By Johnny Jackson
James Brantley describes himself as "just a regular guy and family man. I've been married 40 years."
He also considers himself a classical realist, who has painted hundreds of paintings in his lifetime. The 60-year-old majored in art at Auburn University and graduated in 1971, when he became an art teacher.
Now retired, the self-described painter travels about 98 miles each morning to Forest Park from his home in Opelika, Ala., to teach six art classes at Huie Elementary.
"I like the kids," Brantley said about his kindergarten through fifth-grade classes.
"I really enjoy working with the small kids. They're energetic and still eager to learn. It's just a lot of fun working with them. I've got grandchildren the same age as my students. And I enjoy being around the kids as much as my grandchildren-I like being around people. I like being with people."
Tuesday, he and his students worked on paper mache masks. He demonstrated how to make them using a face mold.
"I made them scary masks," he said. "Most of them wanted scary masks. They're learning how to use three-dimensional paper mache materials, and they're learning about other cultures in the world.
"I told my students when I was a boy we made our own Halloween masks," he said. "My mom used to help make masks."
There is a picture of a 12-year-old Brantley painting a static profile of "Red Cloud," using an oil painting set his parents gave him for Christmas.

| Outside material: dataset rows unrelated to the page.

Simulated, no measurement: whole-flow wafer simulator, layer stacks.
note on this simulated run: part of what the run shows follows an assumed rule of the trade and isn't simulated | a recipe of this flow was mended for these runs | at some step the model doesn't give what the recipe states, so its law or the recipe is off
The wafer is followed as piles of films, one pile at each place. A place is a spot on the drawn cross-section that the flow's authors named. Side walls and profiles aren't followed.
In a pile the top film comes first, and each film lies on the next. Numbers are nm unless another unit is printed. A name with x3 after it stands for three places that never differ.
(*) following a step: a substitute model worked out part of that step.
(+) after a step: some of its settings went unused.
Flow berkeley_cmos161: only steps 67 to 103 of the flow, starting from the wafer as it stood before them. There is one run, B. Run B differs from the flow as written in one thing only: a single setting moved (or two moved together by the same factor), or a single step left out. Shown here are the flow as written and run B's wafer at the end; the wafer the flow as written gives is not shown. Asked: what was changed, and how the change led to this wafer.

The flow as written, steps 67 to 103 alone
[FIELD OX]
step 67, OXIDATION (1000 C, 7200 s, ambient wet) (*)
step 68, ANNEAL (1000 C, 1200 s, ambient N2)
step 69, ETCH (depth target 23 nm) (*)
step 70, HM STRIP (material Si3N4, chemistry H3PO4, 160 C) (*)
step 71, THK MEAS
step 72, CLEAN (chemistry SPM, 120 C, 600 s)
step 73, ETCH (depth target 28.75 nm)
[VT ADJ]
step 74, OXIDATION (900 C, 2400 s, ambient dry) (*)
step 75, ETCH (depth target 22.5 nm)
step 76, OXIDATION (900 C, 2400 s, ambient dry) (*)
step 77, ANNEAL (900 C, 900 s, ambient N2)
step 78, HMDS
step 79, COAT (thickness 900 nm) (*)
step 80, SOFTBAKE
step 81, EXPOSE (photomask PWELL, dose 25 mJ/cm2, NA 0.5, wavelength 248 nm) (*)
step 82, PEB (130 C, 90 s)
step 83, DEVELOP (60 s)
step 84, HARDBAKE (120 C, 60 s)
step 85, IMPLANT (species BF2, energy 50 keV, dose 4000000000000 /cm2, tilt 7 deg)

Recently, he intensely re-created that character in "Twilight of a Titan." And the difference is as far-spreading as the years between the two creations. The latter is aged, an improvement in the way wine is improved.
"I try, every time I make something to paint a picture that will reach out and grab somebody from across the room and make someone come over and look at it," he said. "If I can do that, then, I'm happy with it."
Two such paintings hang in the Performing Arts Center lobby now. But his favorite is not there.
"Purple Heart" is his favorite painting. The portrait is side-lit, where the character of a sad and barely woman sits in a dark room near an open window, glancing down as she holds the shoulder of a shirt clumsily flung and veiled over the back of a chair.
The shirt has a purple hue as does the room. No less, it almost completely conceals the chair and the woman as spots of light tap the shirt and the woman both, seeming to crawl away from her as the day appears to move along on the bright outside.
"It's a painting of a girl sitting in a chair with a white shirt draped on the chair with the sunlight streaming through the window. She is sad for some reason," Brantley said.
This, as his other paintings, has character and life. And he said he portrays those attributes through light and design.
"Once you learn how to do (realism), it's easy. Sort of like watching someone skate and then learning to do it yourself. The hard part is not making it look real, the hard part is making a good design.
"A lot of realistic pictures aren't very good paintings," he said. "It's sort of like a play, you get them to act a little bit."
He has some admiration for the Italian painter Caravaggio of the 1600's. He said he admired Caravaggio's use of "really strong, intense lighting."
Brantley typically uses water color and oil to paint people he knows or people he has me-beautiful people he said, inside and out. He also has several pencil sketches in graphite.
Brantley has a concentrated opinion about many things in his life. They can be as focused as his sometimes year-long painting project.
"I think art went through a terrible period in the 20th century," he said. "There was technically art, but bad art."
He prefers bluegrass to contemporary country. Country is inundated with pop music these days, he said. Instead, he favors 'Bill Monroe and the Bluegrass Boys'.
"It's just plain country music. It's real country music. It's about real people."
He also loves the Clint Eastwood movie: "The Outlaw Josey Wales." And when he is not too busy he watches "Law and Order for its plot development.
Brantley's favorite color is brown. His hobbies include but are not limited to hiking in the Smokey Mountains and fishing on Lake Martin in Alabama to have "whatever I can catch (or) whatever comes up."
He sings gospel too; he is a bass voice.
These days he said he goes to work, then he goes home.
The retired gentleman works full time as an art teacher in Forest Park and returns late afternoons to his home in Alabama where he also teaches night art classes at Southern Union Community College. Then, on the weekend-this weekend-he said he may attend Auburn University's football homecoming game.
He seems busy. His excuse: "It's easy to get more iron in the fire than you can handle."
His brief biography at his website better describes him.
"No matter what I may have been successful in doing with my art, I'm still that little (12-year-old) boy in the picture," he said.